On Thursday night, three-time Stanley Cup champion Justin Williams wondered aloud if the Lightning could handle New York’s experience. The man known as Mr. Game 7 had been asked about what it takes to win under this kind of pressure.

“Every team has to learn (to win),” Williams told Sportsnet. “Tampa’s eventually going to — well some teams do it, some teams don’t. Tampa Bay, you never know, right? It could be their time to say ‘this is our time, we’re going to do it, we’re going to learn to win right away, right now, and we’re never going to look back.”‘


The brashness of youth, the collective chip on their shoulder, certainly helped.

Stamkos pointed out on Friday morning that Lundqvist may have had a lot of previous Game 7 success, but he’d never faced the Lighting under those circumstances. These were the words of a man who knows his place in the world — a 25-year-old, seven-year NHL veteran ready for bigger and better challenges.

“I don’t know if a lot of people believed in us, but we believed in ourselves,” said Stamkos. “It’s all that mattered. Maybe a little motivation watching all the (TV) networks talking about how the Rangers were this unbeatable force in Game 7. …

“We believed, and that was huge,” he added. “We’re getting a chance to live out this dream. We deserve it.”
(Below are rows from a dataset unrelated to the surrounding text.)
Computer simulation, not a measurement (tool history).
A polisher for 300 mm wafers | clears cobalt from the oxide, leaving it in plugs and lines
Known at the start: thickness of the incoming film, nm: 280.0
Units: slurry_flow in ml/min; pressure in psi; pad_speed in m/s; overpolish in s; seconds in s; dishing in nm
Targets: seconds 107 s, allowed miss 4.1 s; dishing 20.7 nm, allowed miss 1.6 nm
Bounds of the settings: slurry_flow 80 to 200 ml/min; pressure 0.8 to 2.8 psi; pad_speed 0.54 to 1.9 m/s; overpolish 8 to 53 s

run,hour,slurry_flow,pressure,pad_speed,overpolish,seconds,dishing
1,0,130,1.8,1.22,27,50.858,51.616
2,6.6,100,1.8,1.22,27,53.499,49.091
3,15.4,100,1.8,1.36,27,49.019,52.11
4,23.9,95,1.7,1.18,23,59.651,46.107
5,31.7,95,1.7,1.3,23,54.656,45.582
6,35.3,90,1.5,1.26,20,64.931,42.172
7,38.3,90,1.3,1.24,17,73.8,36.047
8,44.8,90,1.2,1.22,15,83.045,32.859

Those words were delivered with the kind of swagger Barkley might appreciate.

The Basketball Hall of Famer says he became a Lightning fan after a chance meeting with Cooper in a hotel bar a couple years ago, and made it clear that he’s all-in on their chase for the Stanley Cup.


“I’ll be there,” said Barkley. “You’ve got my word.”

So will the Tampa Bay Lightning. This should be fun.